Our People Making a Difference: Paul Ferrara, Senior Safety Lead
Our people making a difference is a series featured throughout Owens Corning’s 2023 Sustainability Report.
Although he has only been with Owens Corning for about six years, Paul Ferrara has traveled quite a bit throughout the company’s U.S. operations. Beginning as an intern at a plant in Starr, South Carolina, Paul also participated in a development program in Denver, Colorado, acted as an interim EHS Leader in Compton, California, and served as EHS Lead in Kansas City, Kansas. Now in Ocala, Florida, Paul has been instrumental in bringing Owens Corning’s recently acquired OC Lumber™ plant up to Owens Corning safety standards. With a broad-based understanding of Owens Corning operations, Paul brings considerable insight into his role, some of which he shares here.

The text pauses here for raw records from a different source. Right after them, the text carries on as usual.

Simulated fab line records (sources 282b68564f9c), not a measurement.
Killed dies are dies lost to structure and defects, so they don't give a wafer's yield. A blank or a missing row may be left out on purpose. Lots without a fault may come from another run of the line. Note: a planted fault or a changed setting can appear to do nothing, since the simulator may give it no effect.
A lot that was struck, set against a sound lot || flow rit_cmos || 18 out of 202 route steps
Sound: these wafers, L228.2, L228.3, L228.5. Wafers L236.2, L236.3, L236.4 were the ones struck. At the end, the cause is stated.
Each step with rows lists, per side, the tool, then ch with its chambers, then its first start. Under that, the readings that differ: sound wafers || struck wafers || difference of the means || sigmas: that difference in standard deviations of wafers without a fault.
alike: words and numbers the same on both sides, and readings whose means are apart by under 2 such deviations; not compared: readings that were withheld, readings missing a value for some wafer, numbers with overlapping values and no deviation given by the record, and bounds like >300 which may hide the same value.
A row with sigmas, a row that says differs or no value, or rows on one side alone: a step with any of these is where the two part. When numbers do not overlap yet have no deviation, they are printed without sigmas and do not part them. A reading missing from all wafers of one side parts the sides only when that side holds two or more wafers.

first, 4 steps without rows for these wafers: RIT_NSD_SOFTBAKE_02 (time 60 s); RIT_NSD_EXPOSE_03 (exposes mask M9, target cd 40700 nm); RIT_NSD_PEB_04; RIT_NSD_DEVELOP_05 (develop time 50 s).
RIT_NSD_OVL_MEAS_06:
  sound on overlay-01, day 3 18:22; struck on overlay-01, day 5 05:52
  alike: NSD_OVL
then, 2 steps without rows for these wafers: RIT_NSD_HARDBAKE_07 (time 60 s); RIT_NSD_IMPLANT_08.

On recognizing the need for mutual trust in the plant
It doesn’t matter what position you’re in. You could be the Plant Leader, facilities, maintenance, or an entry-level position — it doesn’t matter. We’re all just trying to work, come home safe, see our families, and enjoy life. Everyone wants to have a quality of life. If we as a company can give that to them, everything else will fall into place. That’s been proven. Building trust with the employees is the number one thing. If you’re open with them, they’ll be open with you. So I just talk with them, and when you work as a team, that trust just ends up flowing, and without that, the programs won’t do anything.
On balancing classroom-based instruction with practical training
For our first safety training in Ocala, we actually went offsite. We got breakfast, snacks, drinks — the normal things you do at a safety training. And before we even talked about incident reporting and PPE and all that, we asked about their perception of safety. But we also need the floor focus, not just in a classroom. In a classroom, they walk out, it might be gone, but out on the floor, seeing it in person, you really get the feel of what safety is when those OC Lumber™ boards are coming out. So it’s important to walk them through that and spend time with people one-on-one. Someone might get it in 10 minutes. It might take someone else three days to understand what’s going on, and that’s OK. If we put our time into our people, it will be way better for us in the long run.
On the support provided by Owens Corning leadership
I think the best thing about Owens Corning is that we’re trying to improve, even though we’re considered world class. If we said we’re good where we’re at, we would slip. Companies that don’t innovate, fail. They become stuck in their ways. We’re always trying to figure out how we can change, especially with new initiatives like the Safer Together campaign. All of those are great because we’re trying to get to the people and make it resonate with them. My Plant Leader is very supportive, boots on the ground. He’s out there with me analyzing everything, and from a safety leader standpoint, that’s huge. You can’t really do anything unless you have that buy-in at every level.